And if you do say, “yes”, could you specify how it is any different from, let’s say, the University of Virginia?
Hey, Peitler, lighten up!
The University of Virginia is named after the state of that name, which is named after the colony of that name, which was named after Queen Elizabeth I of England who was known as the “Virgin Queen!”
With James Martin and his aanti-binary LGBTQ-ism on the board under DeGioia, how could there be any resemblance between Catholic Georgetown University and the University of Virginia? “‘Catholic’ as in contour-free pluralism.”
The question today, for some, is whether it’s oxymoronic for Georgetown to claim both a “Catholic and Jesuit identity.”
Is liberalizing a once Catholic University for sake of Academia’s plaudits a good thing? Does world recognition surpass what Newman described as The Idea of a Catholic University, the pursuit of universal knowledge and truth centered on Christ?
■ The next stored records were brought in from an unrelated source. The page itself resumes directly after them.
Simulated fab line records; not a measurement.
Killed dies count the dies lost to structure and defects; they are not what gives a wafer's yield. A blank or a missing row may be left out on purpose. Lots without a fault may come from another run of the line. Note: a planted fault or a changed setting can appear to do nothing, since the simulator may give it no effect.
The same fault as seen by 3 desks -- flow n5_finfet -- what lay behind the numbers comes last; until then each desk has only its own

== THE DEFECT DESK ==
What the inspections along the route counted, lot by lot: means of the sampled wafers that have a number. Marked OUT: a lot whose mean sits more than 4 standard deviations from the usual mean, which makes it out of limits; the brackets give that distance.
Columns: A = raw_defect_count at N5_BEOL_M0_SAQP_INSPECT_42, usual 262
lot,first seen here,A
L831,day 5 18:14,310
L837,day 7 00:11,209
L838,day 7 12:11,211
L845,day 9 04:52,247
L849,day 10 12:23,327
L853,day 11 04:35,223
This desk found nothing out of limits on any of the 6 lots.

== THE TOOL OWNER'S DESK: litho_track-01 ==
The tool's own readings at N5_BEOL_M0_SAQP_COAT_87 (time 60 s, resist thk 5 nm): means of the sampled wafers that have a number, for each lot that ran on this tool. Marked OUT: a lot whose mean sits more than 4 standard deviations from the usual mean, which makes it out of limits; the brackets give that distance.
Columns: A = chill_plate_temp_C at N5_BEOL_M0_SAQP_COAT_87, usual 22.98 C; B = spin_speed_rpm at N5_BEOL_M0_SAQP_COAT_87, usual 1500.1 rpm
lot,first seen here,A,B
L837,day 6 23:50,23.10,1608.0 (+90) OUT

Notre Dame’s Fr Hesburgh CSC engineered the Land O’ Lakes statement declaring Catholic universities cannot be bound to “authority of any kind”, basically reducing Catholicism’s faith in Christ to an ideology as described by our present pontiff. Not until 1990 and John Paul II’s Apostolic Constitution Ex corde Ecclesiae was the Land O’Lakes statement repudiated.
There likely are some orthodox Catholic professors at Georgetown and Notre Dame although widespread damage has been done throughout Catholic academia on the college and university graduate level. And neither John Paul nor Benedict addressed the problem sufficiently. We’d likely have far more vocations and a more coherent practice of the faith if that were done.